By the end of last June, the US Supreme Court had decided a raft of life-and-death cases that touched millions of Americans and gave the court a confident new luster in its place among the federal branches. This year, however, the high court heads into its final months - usually a time of much anticipation - with few national issues to weigh, and with a low-key, businesslike demeanor.
This spring, technical issues and rulings for smaller interest groups are occupying the justices - not grand constitutional questions. This doesn't mean the court has lost its luster. Actually, experts say a hiatus from tough cases and the scrutiny that goes with them may add to the image of the court as an institution of high and lofty purpose.
Nor is the year a write-off. This month the justices will hear the two cases most likely to characterize this court term: A "line item veto" case could give the White House significant new powers. Also, the most dynamic of four sexual-harassment cases taken this year comes up, something that could change the law by making harassment more a civil-rights claim than a workplace claim.
Still, compared with last term, the court is in a Sargasso Sea of calm. Last April the justices had before them 12 hard constitutional problems - cases like a right to an assisted suicide, religious freedoms for minority faiths, the powers of Congress, separation of church and state, White House immunity, and smut and censorship on the Internet.
This year contains no cases of that magnitude. "I can't name a single Supreme Court decision this year that has important constitutional ramifications for the nation," says Evan Caminker, a law professor at the University of California at Los Angeles and former clerk to the late Justice William Brennan.
Last October, it seemed the high court would make history on race and affirmative action this year. A case out of Piscataway, N.J., could have resulted in a five-vote majority eliminating the formula that allows race to be considered as a factor in making employment decisions for teachers and other public servants. Also, the high court was weighing whether to take a challenge to a sweeping referendum in California (Proposition 209) that would eliminate race as a factor in schools, jobs, and state agencies.
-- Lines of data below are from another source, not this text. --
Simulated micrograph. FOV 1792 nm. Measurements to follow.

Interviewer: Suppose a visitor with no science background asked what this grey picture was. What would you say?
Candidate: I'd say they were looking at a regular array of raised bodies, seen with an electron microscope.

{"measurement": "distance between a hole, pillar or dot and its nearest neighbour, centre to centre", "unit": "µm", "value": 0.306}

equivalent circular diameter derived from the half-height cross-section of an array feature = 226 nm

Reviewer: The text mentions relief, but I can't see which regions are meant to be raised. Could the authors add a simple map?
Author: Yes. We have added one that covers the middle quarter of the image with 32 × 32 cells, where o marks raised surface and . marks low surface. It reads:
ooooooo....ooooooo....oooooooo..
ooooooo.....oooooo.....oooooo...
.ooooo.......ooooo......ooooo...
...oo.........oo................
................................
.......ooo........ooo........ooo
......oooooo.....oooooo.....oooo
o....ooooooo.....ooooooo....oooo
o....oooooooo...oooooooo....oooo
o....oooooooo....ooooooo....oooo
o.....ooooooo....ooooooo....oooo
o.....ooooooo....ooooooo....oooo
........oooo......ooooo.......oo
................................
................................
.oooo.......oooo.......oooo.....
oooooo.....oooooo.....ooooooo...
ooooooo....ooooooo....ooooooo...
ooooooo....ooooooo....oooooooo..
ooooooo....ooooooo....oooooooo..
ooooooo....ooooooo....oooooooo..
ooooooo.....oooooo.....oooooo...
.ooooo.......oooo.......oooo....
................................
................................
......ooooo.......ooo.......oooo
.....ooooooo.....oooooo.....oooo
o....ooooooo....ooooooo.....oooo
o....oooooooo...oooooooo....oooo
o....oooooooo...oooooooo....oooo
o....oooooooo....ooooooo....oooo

But without comment the court refused to hear Prop. 209, then last fall a civil-rights coalition settled the Piscataway case before it was scheduled to be argued.
Not avoiding tough cases
Few scholars or former clerks suggest that the light constitutional load this year is something that the justices planned. "There's not a lot to suggest they are turning down really juicy or important cases," argues Mark Tushnet of the Georgetown University School of Law here. "But nor are they being very aggressive either."
At the same time, long-time court watchers speak of a certain natural "ebb and flow" of business on the court.
After one particularly heavy year, 1992, in which the Casey abortion ruling to not overturn Roe v. Wade came out - the following year was very light. In fact, it was after a difficult and divisive series of terms - culminating in Casey in 1992 - that the justices reportedly made an informal pact to not revisit abortion and privacy rights as they had been doing steadily.
The denial of an Ohio abortion case three weeks ago is an example, says Ed Lazarus, a clerk for former Justice Harry Blackmun and author of a new book on the court "Closed Chambers." "After the abortion rights of the early 1990s there was an tacit agreement to let tempers cool," Mr. Lazarus says.
Other important decisions pending this term include a First Amendment case out of Arkansas dealing with a former American Nazi Party member turned fundamentalist minister who wanted to be on public TV as a GOP candidate for Congress. The local public station decided that Ralph Forbes was not a serious candidate - though he had won nearly half the state votes in two previous runs for governor.
The high court must decide by June if taxpayer-financed broadcast stations are allowed to make the same kind of editorial choices as private stations - or whether the station must provide an open forum so as not to discriminate against minority viewpoints.
The sexual harassment case, Ellerth v. Burlington, will be heard April 22; the line-item veto, Clinton v. New York City, is scheduled for April 27.
Last June's 9-0 ruling allowing the Paula Jones suit against President Clinton to go forward, in addition to a similarly confident 9-0 ruling striking down a "right to die" seemed to mark a new kind of confidence among the justices. It bolstered the the court's role as the ultimate arbiter of the constitution. Whether the court will continue in that manner is a question for next year, experts say.